It is well established in this Circuit that "a matter of public concern usually involves a matter of political, social, or other concern to the community." See v. City of Elyria, 502 F.3d 484, 492 (6th Cir. 2007) (internal citation omitted). The rationale behind protecting a government employee's right to comment as a citizen on matters of public concern is that "public employees are often the members of the community who are likely to have informed opinions as to the operation of their public employers, operations which are of substantial concern to the public." City of San Diego v. Roe, 543 U.S. 77, 82 (2004). A government employee must also demonstrate that his or her interest in the speech outweighs the government's countervailing interest in promoting the efficiency of the public service it provides as an employer. Pickering v. Bd. of Ed. of Twp. High Sch. Dist. 205 Will Cmtty., Ill., 391 U.S. 563, 568 (1968). This determination is a question of law for the court to decide. Connick, 461 U.S. at 147. As the Supreme Court explained in Garcetti v. Ceballos:
The Court's decisions, then, have sought both to promote the individual and societal interest that are served when employees speak as citizens on matters of public concern and to respect the needs of government employers attempting to perform their important public functions. . . . Underlying our cases has been the premise that while the First Amendment invests public employees with certain rights, it does not empower them to constitutionalize the employee grievance.547 U.S. 410, 420 (2006) (citations omitted).

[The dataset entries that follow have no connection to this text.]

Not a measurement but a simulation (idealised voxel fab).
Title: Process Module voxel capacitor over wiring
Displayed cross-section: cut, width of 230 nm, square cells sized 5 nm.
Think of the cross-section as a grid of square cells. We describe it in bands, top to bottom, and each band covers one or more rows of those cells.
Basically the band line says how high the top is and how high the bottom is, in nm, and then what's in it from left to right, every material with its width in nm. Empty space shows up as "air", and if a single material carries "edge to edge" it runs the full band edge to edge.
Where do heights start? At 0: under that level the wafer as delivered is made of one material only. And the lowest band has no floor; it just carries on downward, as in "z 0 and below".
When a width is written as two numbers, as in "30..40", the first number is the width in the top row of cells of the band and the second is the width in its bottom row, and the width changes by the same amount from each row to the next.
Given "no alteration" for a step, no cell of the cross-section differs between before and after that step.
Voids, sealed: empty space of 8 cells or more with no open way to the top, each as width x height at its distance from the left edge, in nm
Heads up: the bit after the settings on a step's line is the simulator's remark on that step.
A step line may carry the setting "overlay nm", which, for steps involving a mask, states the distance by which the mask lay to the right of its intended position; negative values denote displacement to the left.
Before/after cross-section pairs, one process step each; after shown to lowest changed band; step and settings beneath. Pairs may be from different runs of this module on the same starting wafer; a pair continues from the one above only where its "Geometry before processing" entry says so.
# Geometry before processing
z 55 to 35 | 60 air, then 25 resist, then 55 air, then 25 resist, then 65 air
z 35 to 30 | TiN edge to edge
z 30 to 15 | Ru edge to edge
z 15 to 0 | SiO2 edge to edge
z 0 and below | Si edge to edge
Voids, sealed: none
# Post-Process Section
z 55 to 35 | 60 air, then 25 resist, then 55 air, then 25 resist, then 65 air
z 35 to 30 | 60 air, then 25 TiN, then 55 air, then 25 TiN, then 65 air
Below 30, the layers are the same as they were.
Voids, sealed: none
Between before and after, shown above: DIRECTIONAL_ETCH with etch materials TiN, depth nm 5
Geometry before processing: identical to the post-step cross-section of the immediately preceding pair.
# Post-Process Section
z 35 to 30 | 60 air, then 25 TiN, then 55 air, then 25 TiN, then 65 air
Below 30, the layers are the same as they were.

Though the Sixth Circuit has not expressly addressed the issue of in-court testimony as protected public employee speech, it has considered similar issues in other cases. In See v. City of Elyria, the Court found that the speech of a police officer, who had reported information to the Federal Bureau of Investigation ("FBI") regarding corruption within his police department, was protected under the First Amendment. 502 F.3d 484, 492-96 (6th Cir. 2007). Though the speech was directly related to his job, the Court found, through an application of the relevant balancing test, that See's First Amendment right to disclose allegations of misconduct within the police department to the FBI was not sufficiently outweighed by the City's interest in promoting the efficiency of public services. Id.
In the case sub judice, Defendants argue that Moore did not engage in protected speech under the First Amendment when she testified before this Court at the February 2010 Status Conference and the July 2010 Show Cause Hearing. Noting that a public employee's speech is not constitutionally protected if it was made as part of his or her official duties, Defendants claim that Moore has failed to show any instances in which her speech was not related to her official duties, thereby making it unprotected. According to Defendants, Moore's in-court testimony should not be considered the action of a private citizen because she testified due to her status as a DYS employee. Specifically, Defendants note that Moore's testimony regarding meal issues at ORV arose directly from her employment, and therefore must be considered speech by a public employee. Finally, Defendants argue that, because Moore was asked to testify by DYS and this Court, her speech was not that of a private citizen, but of a public employee.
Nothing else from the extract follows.